Forget the fiscal cliff. The real issue is the fiscal mountain. According to the International Monetary Fund, the challenge of reducing the public debt ratio to a safe level is daunting for most advanced countries.
In Europe, many governments, having embarked on the path of fiscal consolidation while their economies were still weak, are now struggling with the growth consequences. As a result, debt stabilization seems to be an increasingly elusive target.
In the US, consolidation has barely begun. Because the private economy is now stronger, it may benefit from more auspicious growth conditions, but the magnitude of the fiscal retrenchment needed – more than ten percentage points of GDP, according to the IMF – is frightening. In Japan nothing has been done this far and the size of required effort defies imagination.

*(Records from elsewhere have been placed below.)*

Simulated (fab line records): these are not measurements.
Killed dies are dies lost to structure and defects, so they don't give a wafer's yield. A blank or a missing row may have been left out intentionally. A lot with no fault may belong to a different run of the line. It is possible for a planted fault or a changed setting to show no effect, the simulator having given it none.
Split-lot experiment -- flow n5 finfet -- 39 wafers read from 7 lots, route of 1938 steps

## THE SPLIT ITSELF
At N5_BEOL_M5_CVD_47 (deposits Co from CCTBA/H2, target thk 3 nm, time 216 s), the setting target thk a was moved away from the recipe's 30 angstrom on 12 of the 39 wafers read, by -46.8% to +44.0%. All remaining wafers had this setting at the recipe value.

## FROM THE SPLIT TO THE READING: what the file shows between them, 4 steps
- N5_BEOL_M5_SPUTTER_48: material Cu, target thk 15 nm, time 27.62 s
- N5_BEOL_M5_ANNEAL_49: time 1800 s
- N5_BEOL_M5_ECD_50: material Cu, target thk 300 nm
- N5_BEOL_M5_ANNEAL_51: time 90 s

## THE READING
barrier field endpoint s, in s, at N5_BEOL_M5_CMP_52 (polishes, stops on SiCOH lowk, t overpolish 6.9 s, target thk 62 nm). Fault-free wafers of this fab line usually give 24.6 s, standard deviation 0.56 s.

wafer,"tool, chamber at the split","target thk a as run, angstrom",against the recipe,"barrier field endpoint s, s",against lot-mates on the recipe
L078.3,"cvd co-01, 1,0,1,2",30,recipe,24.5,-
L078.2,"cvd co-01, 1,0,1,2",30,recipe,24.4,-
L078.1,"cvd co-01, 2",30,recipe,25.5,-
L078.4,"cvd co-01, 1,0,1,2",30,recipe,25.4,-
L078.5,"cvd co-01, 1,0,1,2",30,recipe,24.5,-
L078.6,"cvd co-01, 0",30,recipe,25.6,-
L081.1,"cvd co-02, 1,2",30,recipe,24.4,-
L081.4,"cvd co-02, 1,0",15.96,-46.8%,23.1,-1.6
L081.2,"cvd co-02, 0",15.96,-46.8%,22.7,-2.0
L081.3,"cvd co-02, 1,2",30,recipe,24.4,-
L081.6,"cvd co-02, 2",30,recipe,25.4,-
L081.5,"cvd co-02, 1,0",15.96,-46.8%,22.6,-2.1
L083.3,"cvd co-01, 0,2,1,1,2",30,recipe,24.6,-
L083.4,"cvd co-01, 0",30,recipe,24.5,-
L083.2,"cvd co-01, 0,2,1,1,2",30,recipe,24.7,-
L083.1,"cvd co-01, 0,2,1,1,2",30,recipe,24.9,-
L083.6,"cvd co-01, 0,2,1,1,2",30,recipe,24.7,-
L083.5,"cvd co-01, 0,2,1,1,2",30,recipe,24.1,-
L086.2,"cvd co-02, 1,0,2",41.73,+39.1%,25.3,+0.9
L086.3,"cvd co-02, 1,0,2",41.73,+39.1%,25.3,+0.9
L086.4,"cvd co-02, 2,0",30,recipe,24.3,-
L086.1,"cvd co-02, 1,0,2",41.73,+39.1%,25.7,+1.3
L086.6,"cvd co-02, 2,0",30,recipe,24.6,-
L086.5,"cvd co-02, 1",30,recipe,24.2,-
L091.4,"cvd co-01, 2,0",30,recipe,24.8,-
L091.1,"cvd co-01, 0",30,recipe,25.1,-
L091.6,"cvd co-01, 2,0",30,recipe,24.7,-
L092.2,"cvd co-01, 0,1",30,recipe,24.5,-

All advanced-country governments are still officially committed to undergoing the pain of adjustment. But how many will become exhausted before implementing this program in full? Willingly or not, some may seek recourse to inflation or administrative measures aimed at trapping domestic savings into financing the state and keeping bond rates low (what economists call financial repression) – or, eventually, to outright debt restructuring.
All three unorthodox remedies have been used in past debt crises. They can be regarded as alternative forms of taxation, albeit implicit rather than explicit. In the end, they are different methods of forcing current and future generations to shoulder the burden of accumulated debt.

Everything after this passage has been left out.